Closed MyVanitar closed 7 years ago
FPS of Yolo can't be more than FPS of network camera, so problem in your camera. What FPS-detection and FPS-capture did you get for your camera? Just comment this line: https://github.com/AlexeyAB/darknet/blob/88e2fce754c551a5adbb470514a12a7a9ae95a07/src/yolo_console_dll.cpp#L134 (FPS detection will be more than FPS camera, but it does not make sense, because the same frames will be re-used)
We can read video-file faster than real-time
Results in the result_vec
Un-comment this line - it will shows result, but FPS will be decreased: https://github.com/AlexeyAB/darknet/blob/88e2fce754c551a5adbb470514a12a7a9ae95a07/src/yolo_console_dll.cpp#L169
0.24
is threshold: https://github.com/AlexeyAB/darknet/blob/88e2fce754c551a5adbb470514a12a7a9ae95a07/src/yolo_console_dll.cpp#L148
What FPS-detection and FPS-capture did you get for your camera?

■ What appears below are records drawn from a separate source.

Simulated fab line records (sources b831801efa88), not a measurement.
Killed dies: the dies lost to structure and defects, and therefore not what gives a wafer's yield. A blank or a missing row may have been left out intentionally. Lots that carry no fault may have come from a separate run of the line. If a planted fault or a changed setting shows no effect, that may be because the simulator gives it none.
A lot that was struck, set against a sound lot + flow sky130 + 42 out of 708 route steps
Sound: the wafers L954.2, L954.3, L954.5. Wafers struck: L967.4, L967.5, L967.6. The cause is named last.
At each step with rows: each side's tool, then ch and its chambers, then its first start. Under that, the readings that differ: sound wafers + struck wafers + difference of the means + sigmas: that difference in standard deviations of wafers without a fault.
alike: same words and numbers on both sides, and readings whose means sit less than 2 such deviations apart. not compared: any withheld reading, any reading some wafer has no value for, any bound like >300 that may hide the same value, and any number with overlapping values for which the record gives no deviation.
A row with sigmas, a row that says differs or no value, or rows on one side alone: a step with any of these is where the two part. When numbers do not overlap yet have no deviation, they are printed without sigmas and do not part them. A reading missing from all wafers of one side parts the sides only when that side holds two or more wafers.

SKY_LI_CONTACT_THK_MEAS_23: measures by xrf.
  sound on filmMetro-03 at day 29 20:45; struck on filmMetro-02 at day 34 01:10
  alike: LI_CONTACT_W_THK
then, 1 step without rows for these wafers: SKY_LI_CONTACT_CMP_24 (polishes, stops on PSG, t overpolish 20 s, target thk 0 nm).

The camera I use is from the Android application and its allocated IP address. FPS detection is around 43 to 44 and FPS capture varies from 15 to 30, dependent on video scenes and if I move the camera or not. usually it satys around 20.
Did you get this result after or before this line was commented? https://github.com/AlexeyAB/darknet/blob/88e2fce754c551a5adbb470514a12a7a9ae95a07/src/yolo_console_dll.cpp#L134
@VanitarNordic Also you can try to use new state-of-art model (for classification and segmentation) densenet201_yolo.cfg and densenet201.300
instead of yolo-voc.2.0.cfg and darknet19_448.conv.23
to train your detector and measure IoU: https://github.com/AlexeyAB/darknet/issues/179#issuecomment-329829708
Did you get this result after or before this line was commented?
Not yet, I'll do and inform you. The phone says it supports up to 30FPs and it is its default refresh rate speed.
Also you can try to use new state-of-art model (for classification and segmentation)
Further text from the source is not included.